So you’ve just gotten your report card, or your latest test, and… you passed!!!! Hooray!! By the skin of your teeth, you passed. Now you never have to worry about that stuff again…right? Wrong! In math, that’s rarely the case. Every layer of skills is setting you up for success with the subsequent layer. So if you don’t have the previous layer at Mastery, then you’re going to struggle with the next. It may seem like the teacher is doing you a favor when they give you the extra points to nudge you into passing. Maybe you did some extra credit, turned in all of your homework, and showed up to office hours, because you needed that grade. But if you don’t have the skills, you’re still in trouble.
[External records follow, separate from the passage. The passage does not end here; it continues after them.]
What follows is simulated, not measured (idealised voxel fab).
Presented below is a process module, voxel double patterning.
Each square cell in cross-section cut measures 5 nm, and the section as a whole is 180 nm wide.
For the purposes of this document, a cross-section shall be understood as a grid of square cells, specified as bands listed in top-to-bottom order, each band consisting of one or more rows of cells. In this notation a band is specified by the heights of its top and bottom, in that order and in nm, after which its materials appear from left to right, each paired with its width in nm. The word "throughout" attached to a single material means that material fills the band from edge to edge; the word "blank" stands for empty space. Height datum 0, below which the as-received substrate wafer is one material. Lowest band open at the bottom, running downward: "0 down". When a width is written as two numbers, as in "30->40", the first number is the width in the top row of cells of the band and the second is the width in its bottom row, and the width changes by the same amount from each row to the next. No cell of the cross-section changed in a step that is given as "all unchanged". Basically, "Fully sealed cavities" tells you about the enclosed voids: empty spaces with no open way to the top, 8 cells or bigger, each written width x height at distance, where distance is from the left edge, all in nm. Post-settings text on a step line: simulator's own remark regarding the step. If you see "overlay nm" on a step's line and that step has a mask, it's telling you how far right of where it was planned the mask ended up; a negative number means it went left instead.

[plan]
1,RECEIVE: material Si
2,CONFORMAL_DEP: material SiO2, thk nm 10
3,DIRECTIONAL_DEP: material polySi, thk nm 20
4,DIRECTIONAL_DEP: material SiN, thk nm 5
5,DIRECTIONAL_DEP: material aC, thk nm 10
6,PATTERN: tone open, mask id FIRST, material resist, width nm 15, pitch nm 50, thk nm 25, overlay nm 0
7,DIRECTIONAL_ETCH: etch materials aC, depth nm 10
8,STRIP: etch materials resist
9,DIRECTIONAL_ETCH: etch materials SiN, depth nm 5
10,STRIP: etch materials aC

The math curriculum in our schools is overly ambitious and “underly” rigorous. There is entirely too much information being shown at too fast a pace for most students to really GET it in the deep and lasting way that would truly support the next layer. So they move on with a shaky foundation and then they move on again with a shaky foundation and again and again, and then all of a sudden we all wonder why they’re hating math, or giving up on it, or trying their best and still failing. A good practice-method would promote the opposite of this. With the MFK practice-method, e.g., I take far fewer skills- the most important ones, the “desert island” ones—and we practice them with rigor. People hear the word rigor and think “oh that sounds like hard work.” It is, kinda, but it’s hard, DO-ABLE work. It’s rigorous at the precisely right level for YOU, so it’s rigor that feels good, and that actually makes math EASIER. When math becomes hate-worthily difficult, it isn’t because of its rigor, it’s because it has become un-doable. When you’re being expected to do things that you haven’t been set up for success at, that SUCKS. It’s because of LACK of rigor at the previous level that makes it insurmountably difficult. The rigor of the practice-method will make sure you know it, and then it feels LESS difficult, not more. And because the rigor is perfectly prescribed for your brain and for your level, I’ll say it again: it feels good. Really. It’s “fun”. It’s not like Schlitterbahn fun, but it’s real bona fide brain-fun. (This is a thing! Your brain is happy when it’s being worked in just the right way.)
At MFK, there are no grades. You either know a skill or you don’t. You don’t get to move on when you “pass”. A ‘C’ doesn’t cut it. 70% does NOT indicate that you know something. Neither does 80. We practice it until you know it. And because we’re practicing dozens of other skills simultaneously, it doesn’t get boring. I’ll keep your brain awake!
So when is a C worse than an F? Well, as far as skills go, always! A C pretends that you know something. An F is honest. A C can set you up for future failure, an F can be a turning point.
Points to ponder. Fun stuff to roll around in your head, or better: to talk about with your learner!
Talking with your learner about grades can be challenging for any parent, especially when a student is struggling in a subject. What tools do you use to talk about academic progress? What struggles have you had? What victories?